Secure Design Principles?

As organizations strive to develop high-quality software while maintaining the confidentiality, integrity, and availability of sensitive data, it's crucial to incorporate security into every stage of the software development life and below secure design principles as part of architecture and design of software:

• Economy of mechanism: keep the design of the system as simple and small as possible
• Fail-safe defaults: base access decisions on permission (a user is explicitly allowed access to a resource) rather than exclusion (a user is explicitly denied access to a resource).?
• Complete mediation: every access to every object must be checked for authorization.?
• Least privilege: every program and every user of the system should operate using the least set of privileges necessary to complete the job.?
• Least common mechanism: minimize the amount of mechanism common to more than one user and depended on by all users.?
• Psychological acceptability: it is essential that the human interface be designed for ease of use, so that users routinely and automatically apply the protection mechanisms correctly.?
• Compromise recording: it is sometimes suggested that mechanisms that reliably record that a compromise of information has occurred can be used in place of more elaborate mechanisms that completely prevent loss
• Defense in depth: design the system so that it can resist attack even if a single security vulnerability is discovered or a single security feature is bypassed. Defense in depth may involve including multiple levels of security mechanisms or designing a system so that it crashes rather than allowing an attacker to gain complete control.?
• Fail securely: a counterpoint to defense in depth is that a system should be designed to remain secure even if it encounters an error or crashes.?
• Design for updating: no system is likely to remain free from security vulnerabilities forever, so developers should plan for the safe and reliable installation of security updates.
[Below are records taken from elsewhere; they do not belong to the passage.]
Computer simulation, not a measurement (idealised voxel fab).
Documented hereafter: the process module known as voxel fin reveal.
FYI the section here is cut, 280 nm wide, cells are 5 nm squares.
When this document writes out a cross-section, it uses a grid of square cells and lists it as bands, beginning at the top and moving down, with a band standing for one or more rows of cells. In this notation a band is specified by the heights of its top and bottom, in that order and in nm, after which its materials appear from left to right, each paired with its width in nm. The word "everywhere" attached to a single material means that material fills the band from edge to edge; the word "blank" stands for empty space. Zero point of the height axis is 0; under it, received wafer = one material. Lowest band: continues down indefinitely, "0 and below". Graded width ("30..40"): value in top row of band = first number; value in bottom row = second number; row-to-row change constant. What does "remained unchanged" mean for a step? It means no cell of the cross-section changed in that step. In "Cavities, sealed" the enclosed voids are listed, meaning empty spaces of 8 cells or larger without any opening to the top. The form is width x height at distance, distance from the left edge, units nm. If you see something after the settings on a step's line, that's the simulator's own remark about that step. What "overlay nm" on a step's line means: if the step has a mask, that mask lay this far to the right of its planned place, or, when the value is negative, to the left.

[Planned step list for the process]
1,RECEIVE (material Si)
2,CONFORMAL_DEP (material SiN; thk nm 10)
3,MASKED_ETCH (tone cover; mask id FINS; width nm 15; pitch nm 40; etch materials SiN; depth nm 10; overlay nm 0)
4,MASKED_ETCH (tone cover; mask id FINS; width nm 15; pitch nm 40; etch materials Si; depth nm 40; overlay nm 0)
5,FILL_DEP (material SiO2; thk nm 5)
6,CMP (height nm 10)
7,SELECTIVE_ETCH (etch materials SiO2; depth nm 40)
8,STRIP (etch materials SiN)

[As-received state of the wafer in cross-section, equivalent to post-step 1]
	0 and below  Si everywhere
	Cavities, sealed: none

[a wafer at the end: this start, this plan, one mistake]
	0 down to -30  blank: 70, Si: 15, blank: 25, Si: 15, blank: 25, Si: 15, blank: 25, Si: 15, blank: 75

Perform Architectural and Design Reviews?

• Architectural and design review should be incorporated into a security program.
• A poorly designed system that allows a malicious actor to fully compromise a system and its data through a design or logic?flaw can be catastrophic and difficult to remediate.

Secure Coding Practices?

When developers write software, they can make mistakes. These mistakes can have significant consequences:

• Left undetected, these mistakes can lead to unintentional vulnerabilities that potentially compromise.
• A goal of developing secure software is to minimize the number of these unintentional code-level security vulnerabilities.
• This can be achieved by defining coding standards, selecting the most appropriate (and safe) languages, frameworks and libraries, ensuring their proper use (especially use of their security features), using automated analysis tools and manually reviewing the code.?

Establish Coding Standards and Conventions?

• When technology choices are made, it is important to understand which classes of security issues are inherited and to decide how they will be addressed.
• Once these technology decisions are made, appropriate coding standards and conventions that support both writing secure code and the re-use of built-in security features and capabilities should be created, maintained and communicated to the development team.?
• Use built-in security features in the frameworks and tools selected and ensure that these are on by default. Where multiple options exist to address issues, choose one as the standard.
• Look for classes of security issues that a security feature, programming language or framework may mitigate on the developer's behalf and invest in the re-use of such features or frameworks instead of re-inventing them in-house.
• To the greatest possible extent, any frameworks/library/component use should be loosely coupled so that it can be easily replaced/upgraded when needed
• Developers should be provided guidance on what functions to avoid and their safe equivalents within the coding standards described in the preceding section.
• Static analysis and linting tools provide a mechanism to identify usage during build time, and some integrate into IDEs (Integrated Development Environments) to provide authoring time guidance to developers as they write code.
• Enable secure compiler options and do not disable secure defaults for the sake of performance or backwards compatibility. These protections are defenses against common classes of vulnerabilities and represent a minimum standard.?
• All user-originated input should be treated as untrusted.
• The origin of data is often not clearly defined or understood, and applications can consume and process data that originates from the Internet or other network, through a file, from another application via some form of inter-process communication or other data channel.
• Good approach is to ensure that each area in the application?stack defends itself against the malicious input it may be vulnerable to. For example, parameterized queries can be used for database access to help prevent SQL injection attacks. A good threat model will help identify the boundaries and the threats.?

Handle Errors?

• Key feature of any application is to handle and react to unanticipated errors in a controlled and graceful way, and either recover or present an error message.
• While anticipated errors may be handled and validated with specific exception handlers or error checks, it is necessary to use generic error handlers or exception handlers to cover unanticipated errors.
• Error handling should be integrated into the logging approach, and ideally different levels of detailed information should be provided to users as error messages and to administrators in log files.?

Third-party Components?

• To innovate and deliver more value in shorter time periods, developers increasingly use third-party frameworks and libraries.
• These can be commercial off-the-shelf-products (COTS) or increasingly, these can come from open source software (OSS) projects. In either case, there is inherent security risk in the use of third-party components (TPCs) and these risks must be investigated and evaluated before use.

Security Testing

Security testing is a useful tool to identify existing weaknesses in the product or service and serve as a compass to guide initial security investments and efforts, or to help inform a decision on whether or not to use third-party components.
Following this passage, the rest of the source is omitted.